And assuming your cheapie scope has deep enough memory.
Yeah!
I wasn't talking about looking at individual lines in the field.To look at mains hum or clamping error on a PAL video signal,you need to display the full 20m/s of the field.
The maximum luma frequency of the PAL system is 5MHz (In Australia & Europe,in the UK,it is 6MHz).
This implies a sample rate of 10MS/s at least.The device then has to remember 20ms worth of that second,which is 2x10^5 samples.
The Tek & HP 'scopes that were demonstrated at my workplace back in the 1990s were not capable of displaying video at field rate.

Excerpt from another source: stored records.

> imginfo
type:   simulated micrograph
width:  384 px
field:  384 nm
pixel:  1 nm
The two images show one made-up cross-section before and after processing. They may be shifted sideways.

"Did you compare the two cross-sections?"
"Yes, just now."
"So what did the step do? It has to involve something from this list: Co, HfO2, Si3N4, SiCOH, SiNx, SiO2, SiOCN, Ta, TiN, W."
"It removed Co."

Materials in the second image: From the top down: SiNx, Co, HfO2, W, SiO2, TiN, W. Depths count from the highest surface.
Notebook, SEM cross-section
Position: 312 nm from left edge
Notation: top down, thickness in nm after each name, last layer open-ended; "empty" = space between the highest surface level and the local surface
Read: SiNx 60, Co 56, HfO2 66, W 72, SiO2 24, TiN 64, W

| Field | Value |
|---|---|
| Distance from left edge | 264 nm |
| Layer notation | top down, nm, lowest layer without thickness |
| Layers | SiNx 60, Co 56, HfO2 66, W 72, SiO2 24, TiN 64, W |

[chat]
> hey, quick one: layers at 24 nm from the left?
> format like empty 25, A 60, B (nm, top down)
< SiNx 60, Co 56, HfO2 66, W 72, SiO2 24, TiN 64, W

Just before I left there,we were having a lot of trouble with the last new analog 'scope we purchased from Tektronix,& eventually we were offered one of the first "pretty lunchbox" type digitals.
This did the job--almost!!
Despite what I said above,there is a bit of "wriggle-room" with video signals,in that there isn't a lot of energy in the highest frequency luma components,so we can get away with a slightly lower sample rate----for the luma component!
A field rate signal displayed with this device was pretty good,except for a low frequency component drifting through the display,due to the sample rate being too low to faithfully reproduce the fairly high energy, chroma signal at 4.433MHz.
It was quite usable,given the funny "sprog" in the display.
For NTSC, it would have probably been excellent,bearing in mind the 16.666ms field duration & approx 3.6MHz chroma frequency of that system.
I haven't really had much to do with digital Oscilloscopes since leaving that job,but I assume that the modern moderately priced bench 'scopes(Rigol,etc) are able to pass this test OK,but I was casting doubt on the "El Cheapos".
There is a workaround which can be used to look for hum with analog 'scopes,if for some reason you don't want to change to field rate.
Look at "back porch" noise at line rate,then "zoom in"(OK,the function isn't quite the same,but its effect is similar), on the noise to see if it is high frequency.
If the HF noise is minimal,the rest of the noise is hum.
I'm not altogether sure this would work with a digital 'scope though!